# Thanksgiving Sale at AMZN?



## philsey da bear (Nov 19, 2013)

Anyone know if Todd has announced a sale for November or December? I have a bunch of hams to smoke, and

I would really like to use Todd's Hickory. Was using Trager for bulk smokin' but their Hickory is too Oak-y for me.

Todd, anything coming up that you are to announce?


----------



## bmudd14474 (Nov 19, 2013)

I haven't heard of one yet. If he does we will feature it on the main page


----------



## pc farmer (Nov 19, 2013)

I am sure Todd will have one.


----------



## tjohnson (Nov 25, 2013)

*"FREE SHIPPING" ON ALL ORDERS $29.99 & ABOVE*

*Coupon Code =** SMFSHIPFREE*

*Offer Good Thru 11/27/13*

*Continental U.S. Only*


----------



## philsey da bear (Nov 25, 2013)

Thanks, Todd.

Hey guys, don't miss this deal. If you need pellets or dust this could amount to great savings. (That wood is heavy).

Plus Todd's products are 100% flavor wood. Not Oak with "flavor spray."  I just have to decide which combo to pick

to qualify for the $30. Have to decide today or tomorrow (expires 11/27/13)

Again, thanks Todd for supporting SMF!

Phil


----------



## waywardswede (Nov 25, 2013)

Yeah, I'm in on this.  Have to go take a quick inventory, then I'll be stocking up on some more pellets.

Thanks!


----------



## philsey da bear (Nov 25, 2013)

OK. Just placed my order. (Couldn't wait).  #5 Hickory; 5# Pitmaster; 5# Apple.

To where I live, savings was about 40%.

Don't wait. Order from Todd by Wednesday (11/27)!

Phil


----------



## bkleinsmid (Nov 25, 2013)

Thanks Todd.........order is placed.

Happy Thanksgiving to you and yours......

Brad


----------



## prayedfuture (Nov 25, 2013)

Thanks for the code. Just ordered my new AMNPS and plenty of flavors to go with it.


----------



## philsey da bear (Nov 26, 2013)

Todd's service is amazing. (Hmmmm. I guess that's no surprise).

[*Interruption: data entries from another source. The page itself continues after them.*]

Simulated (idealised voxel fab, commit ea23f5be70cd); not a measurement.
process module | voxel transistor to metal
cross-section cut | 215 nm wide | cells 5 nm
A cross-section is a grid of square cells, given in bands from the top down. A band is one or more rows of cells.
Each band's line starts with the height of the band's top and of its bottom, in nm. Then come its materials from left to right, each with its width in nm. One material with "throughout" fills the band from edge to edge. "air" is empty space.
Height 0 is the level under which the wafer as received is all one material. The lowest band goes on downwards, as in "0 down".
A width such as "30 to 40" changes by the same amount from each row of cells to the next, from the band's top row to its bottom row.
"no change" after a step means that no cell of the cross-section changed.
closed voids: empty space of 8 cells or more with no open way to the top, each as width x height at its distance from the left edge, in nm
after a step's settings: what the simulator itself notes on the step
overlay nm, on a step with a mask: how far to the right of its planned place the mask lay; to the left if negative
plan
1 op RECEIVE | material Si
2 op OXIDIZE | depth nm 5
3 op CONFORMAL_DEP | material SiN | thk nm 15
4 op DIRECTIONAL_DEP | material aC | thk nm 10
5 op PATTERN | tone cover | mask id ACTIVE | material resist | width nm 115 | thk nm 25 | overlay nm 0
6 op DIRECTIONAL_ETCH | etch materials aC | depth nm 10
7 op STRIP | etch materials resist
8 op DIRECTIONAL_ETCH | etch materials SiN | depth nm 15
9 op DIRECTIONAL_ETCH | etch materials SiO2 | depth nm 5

Probably doesn't happen every time (I presume Todd and his elves have lives) but my order SHIPPED

the same day I ORDERED!

Keep up the good work, Todd!


----------



## jlh42581 (Nov 26, 2013)

Man I just ordered a day or two ago and missed the coupon. I am bummed


----------



## mcockrell (Nov 26, 2013)

every time ive ordered from Todd it has shipped the same day. as a matter of fact every time ive called the number (for some reason the web order page doesn't like me) he has answered the phone personally. really great to order from. and he always says the same thing before he ends the phone conversation "if you have any questions for problems or anything please call me back". lots of vendors say that. but Todd really means it.

MC


----------



## little smokey (Nov 26, 2013)

I already loved Todd's product and the customer service then I won a AMZNPS on last Friday and had it in hand yesterday along with #2 of Pitmasters choice oh yeah it also had a Qmat.


----------